Keith Holtz, professor of art history at Western Illinois University, gave a lecture at Peeler Auditorium on Feb. 2 about the “Degenerate Art” exhibition and The Nazi’s Attack on Modern Art and Music. Holtz has spent much of his time instructing students about Nazism and its connection to art and visual culture in Nazi Germany through teaching and by authoring two books.
Michael Mackenzie, professor of art history at DePauw, states that Holtz is interested in a variety of topics about Nazi Germany, including modern German artists who resisted the Nazi regime. An expert on modern art in Austria and Germany, Holtz provided an in-depth analysis of artists who went into exile to escape Nazi Germany because modern art, music, and architecture was labelled “degenerate” and banned.
The “Degenerate Art” exhibition was opened in 1937 and included 650 works of art seized from 32 German museums. “Degenerate” art was anything contradictory to the National Socialists’ ideology or propaganda. “Essentially, Nazis took modern out of museums and made fun of it,” Mackenzie said. “The purpose of the exhibition was to pick fun at modern art and encourage people who didn’t understand contemporary art to disparage it.”
Professor of history, Julia Bruggemann, found that the lecture was very crucial for DePauw students in order to learn not only about Nazi Germany but also about how art influenced the era. “The lecture pointed out the importance Art for the Nazi dictatorship and investigated how it's display, censorship, and even destruction was used in the service of nefarious, racist, and murderous purposes” Bruggemann said.
National Socialists had a strong claim over what could be considered suitable for the exhibition. “The art that was labelled as degenerate was made by artists that the Nazis didn’t think were German enough, or were too Jewish, or too modern,” Mackenzie said. “The exhibition gained popularity by having it be the norm to make fun of modern culture.”
First-year Melissa Browning enjoyed the ability to view one exhibition through multiple lenses. “It’s important for students to understand and appreciate our own country's past,” Browning said, “but equally important to make an effort to understand other histories and how those shape and are shaped by art and music.”
The lecture from Holtz is closely related to DePauw’s upcoming rendition of the opera, “Street Scene,” which will be held from Feb. 9-12 in the GCPA. The composer of the opera, Kurt Weill, was a refugee from Nazi Germany who often composed music that served a socially advantageous function.
As a prominent and popular Jewish composer, Weill quickly became a target for Nazis. He fled from Nazi Germany in 1933 and moved to Paris before settling in New York City. The City sets the stage for “Street Scene,” an opera that focuses on romance and tensions between families.
By presenting both the “Degenerate Art” exhibition and “Street Scene” in such close proximity to each other, Mackenzie hopes to draw attention to the strong connection between past and present repression.

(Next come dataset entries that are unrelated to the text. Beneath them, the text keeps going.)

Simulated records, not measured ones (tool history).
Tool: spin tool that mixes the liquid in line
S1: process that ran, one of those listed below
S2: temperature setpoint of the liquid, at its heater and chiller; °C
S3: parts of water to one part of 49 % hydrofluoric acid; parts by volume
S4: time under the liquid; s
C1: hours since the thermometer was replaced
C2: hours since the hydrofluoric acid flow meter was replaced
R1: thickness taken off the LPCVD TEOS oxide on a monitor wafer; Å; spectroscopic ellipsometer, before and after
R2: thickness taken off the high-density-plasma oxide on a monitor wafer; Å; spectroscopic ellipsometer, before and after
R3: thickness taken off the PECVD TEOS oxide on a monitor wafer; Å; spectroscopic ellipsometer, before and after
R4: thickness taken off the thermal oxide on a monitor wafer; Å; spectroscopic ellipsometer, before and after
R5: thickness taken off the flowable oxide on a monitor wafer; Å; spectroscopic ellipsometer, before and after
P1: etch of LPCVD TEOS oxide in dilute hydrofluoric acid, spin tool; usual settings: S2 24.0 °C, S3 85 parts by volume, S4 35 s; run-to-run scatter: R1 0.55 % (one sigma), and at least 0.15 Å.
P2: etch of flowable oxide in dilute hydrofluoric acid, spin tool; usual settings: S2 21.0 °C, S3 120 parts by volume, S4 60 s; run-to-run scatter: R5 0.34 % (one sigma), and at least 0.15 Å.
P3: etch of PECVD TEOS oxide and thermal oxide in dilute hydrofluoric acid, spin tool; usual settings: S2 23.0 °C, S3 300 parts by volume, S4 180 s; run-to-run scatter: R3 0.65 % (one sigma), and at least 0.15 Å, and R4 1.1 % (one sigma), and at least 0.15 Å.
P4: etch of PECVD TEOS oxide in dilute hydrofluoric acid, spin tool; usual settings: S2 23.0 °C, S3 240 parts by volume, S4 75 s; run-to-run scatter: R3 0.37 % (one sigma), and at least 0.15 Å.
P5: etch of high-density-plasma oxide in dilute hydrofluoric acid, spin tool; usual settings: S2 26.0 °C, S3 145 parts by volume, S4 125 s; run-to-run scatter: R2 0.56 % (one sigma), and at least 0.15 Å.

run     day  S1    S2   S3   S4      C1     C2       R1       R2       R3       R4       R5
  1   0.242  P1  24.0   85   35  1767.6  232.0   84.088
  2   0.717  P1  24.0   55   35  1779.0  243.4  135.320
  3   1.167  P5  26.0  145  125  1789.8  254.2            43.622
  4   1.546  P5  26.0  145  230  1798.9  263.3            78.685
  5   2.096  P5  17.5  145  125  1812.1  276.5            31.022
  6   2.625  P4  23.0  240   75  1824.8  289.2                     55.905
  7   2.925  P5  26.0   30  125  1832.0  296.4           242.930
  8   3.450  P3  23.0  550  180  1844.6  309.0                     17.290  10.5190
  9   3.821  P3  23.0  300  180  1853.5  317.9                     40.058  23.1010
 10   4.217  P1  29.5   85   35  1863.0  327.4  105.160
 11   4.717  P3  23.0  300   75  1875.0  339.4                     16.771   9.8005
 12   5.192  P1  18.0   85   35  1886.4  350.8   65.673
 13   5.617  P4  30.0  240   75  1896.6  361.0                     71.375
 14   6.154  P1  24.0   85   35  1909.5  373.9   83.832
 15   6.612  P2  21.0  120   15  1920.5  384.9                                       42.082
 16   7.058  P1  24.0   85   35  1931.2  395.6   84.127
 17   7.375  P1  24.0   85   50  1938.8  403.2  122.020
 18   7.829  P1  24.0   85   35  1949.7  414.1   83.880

He states that while the exhibition was an attempt to demonize culture and gain popular support through such acts, part of the larger effort was to dehumanize the Jewish minority. “Do we see today that the same people who denounce culture and art they don't like as ‘elite’ and ‘unAmerican’ are also dehumanizing the members of a religious minority?” said Mackenzie.
Mackenzie fully believes in the importance of having this lecture for students so that they can attempt to look at the past and try and make connections to the present. “We should be wary of those who want to win our support by telling us that we're ‘in’ while others are ‘out’,” Mackenzie said, “and who would achieve popularity by rejecting diversity, complexity, and challenges to tradition and cultural authority.”